On 7 May, France rejected the far-right. But the Front National, which has received four millions more votes than five years ago, is continuing to progress.
With Emmanuel Macron winning the election with more than 65% of the votes, Marine Le Pen’s defeat is clear and distinct. The Front National’s leader called the result of the 2017 presidential election “massive and historic”, but, with 37.5 percent of the votes, the party fail to reach 40 percent, their initial goal.
This year, abstention and blank votes broke a record. 26 percent of the people registered on voting lists decided not to vote during the second round, and more than 4.6m people decided to cast a blank vote – in 2012, 2.5m voters decided not to choose between François Hollande and Nicolas Sarkozy.
“Marine Le Pen came third, after the abstentions and the blank and spoiled votes” Jean-Luc Mélenchon
Taking the abstention rate into consideration, along with the spoiled and blank votes Emmanuel Macron’s score would be 43.63 percent, while Marine Le Pen’s would be 22.38 percent. Jean-Luc Mélenchon, the France Insoumise candidate who finished fourth in the first round, said that “Marine Le Pen came third, after Macron, and the combination of the abstentions, and the blank and spoiled votes”.
The Front National’s progress
France massively refused extremism, but the results should be treated cautiously. For the first time, the Front National passed the threshold of 10 millions voters. This is four million more than five years ago (6.4m voted for the Front National) and almost five millions more than ten 10 years ago, when her Marine Le Pen’s father, Jean-Marie, a holocaust denier, sprung a surprise.
Emmanuel Macron scored 90 percent in Paris but the Front National is continuing to plant roots in smaller cities, the so-called ‘forgotten countryside’, where people suffer from widespread unemployment and can’t identify with Macron’s programme. Marine Le Pen scored more than 40 per cent in 32 French departments – out of 96 – mainly in the north-east and south of the country. These regions have been historically close to the party, voting for Jean-Marie Le Pen during the first round of the election in 2002.

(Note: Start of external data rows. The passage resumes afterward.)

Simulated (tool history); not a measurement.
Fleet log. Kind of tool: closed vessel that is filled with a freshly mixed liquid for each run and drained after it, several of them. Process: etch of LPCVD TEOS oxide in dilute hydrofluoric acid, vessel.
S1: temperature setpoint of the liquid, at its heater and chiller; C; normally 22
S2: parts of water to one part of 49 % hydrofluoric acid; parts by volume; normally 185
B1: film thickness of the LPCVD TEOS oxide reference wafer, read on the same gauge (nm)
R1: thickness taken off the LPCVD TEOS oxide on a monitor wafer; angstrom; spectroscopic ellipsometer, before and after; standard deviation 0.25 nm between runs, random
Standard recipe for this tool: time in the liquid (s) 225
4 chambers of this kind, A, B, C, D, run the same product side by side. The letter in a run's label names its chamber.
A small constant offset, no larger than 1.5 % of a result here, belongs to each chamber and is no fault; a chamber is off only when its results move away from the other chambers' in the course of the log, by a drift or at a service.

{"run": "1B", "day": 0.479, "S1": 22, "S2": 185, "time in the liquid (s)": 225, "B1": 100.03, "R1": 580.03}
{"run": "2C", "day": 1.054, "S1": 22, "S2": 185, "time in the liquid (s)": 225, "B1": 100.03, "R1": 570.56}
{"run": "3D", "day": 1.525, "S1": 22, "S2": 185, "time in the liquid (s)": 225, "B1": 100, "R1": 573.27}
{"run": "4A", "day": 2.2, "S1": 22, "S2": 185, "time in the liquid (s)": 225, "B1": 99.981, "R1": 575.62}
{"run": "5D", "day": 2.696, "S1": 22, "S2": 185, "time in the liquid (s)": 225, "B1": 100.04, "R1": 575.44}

The Front National is becoming mainstream
On 21 April 2002, when Jean-Marie Le Pen went to the runoff against Jacques Chirac, thousands of people took to the streets of France to show their anger. Led by the left and the students, the movements discredited the Front National’s candidate, who only managed to receive 18% of the votes during the second round.
During these elections, French citizens gathered in Paris after the first round to protest against the Front National, under the theme “Non au F-Haine”, “Haine” being pronounced “N” in French and meaning “Hate”.
However this year, no major protests were organised. Macron’s depiction as ‘the candidate of the globalisation, or the media’ did not make of him the most suitable candidate to lead the so-called ‘Republican front’. The ‘big’ protest that occurred on May Day was not dedicated to gather people against Marine Le Pen but against both Le Pen and Macron. The motivations behind the demonstration were based on the idea that none of the candidates suited them.
Jean-Luc Mélenchon, who finished fourth in the election, didn’t want to support any of the two candidates. In other words, Melenchon refused to give his vote to Marine Le Pen but declared that he can not vote “for” Emmanuel Macron. His declaration made sense for many French between these two rounds. People didn’t come together against the Front National as it happened 15 years ago. This is just another sign showing how it became normal to see the extreme-right party in the second round of a presidential election.
” In 2002, everybody was like “S***, he (Jean Marie Le Pen) is second”. In 2017, people thinks ‘luckily she is only second‘ ” heard in Le Touquet, outside Macron’s voting station, on the 7th of May.
Finally, by adding Dupont-Aignan to her campaign team between the two rounds, the Front National has been brought out of its isolation. The right-wing has shown for the first time that they were able to gather other political forces behind their own views. Many analysts tend therefore to argue that Marine Le Pen’s strategy to “soften” her party has worked.
The Front National and the legislative elections
“ I am calling patriots to join us and participate in the decisive political fight that starts from tonight” (Marine Le Pen, 7/05/2017)
The legislative elections would be a big test for the Front National, that could persist in a few constituencies during the forthcoming legislative elections, and could constitute a strong parliamentary group. For the first round of the legislatives on the 11th of June, the Front National is looking to ensure their status as “strongest force of opposition”.
Five years ago, in the last legislative elections, Le Pen’s party only managed to elect two MPs in the Assemblee Nationale.
The French political system to elect the MPs is working in the same way as the Presidential one. Therefore, many Front National’s MPs may be likely to reach the runoff. However, such as what happened in the Macron/Le Pen duel, we may see all the mainstream parties would gather against the National Front between both rounds.
Therefore, this scenario would enhance the ‘deep transformation’ she promised to do on the aftermath of the Presidential results, and soften even more her image to improve her ‘presidential’ image.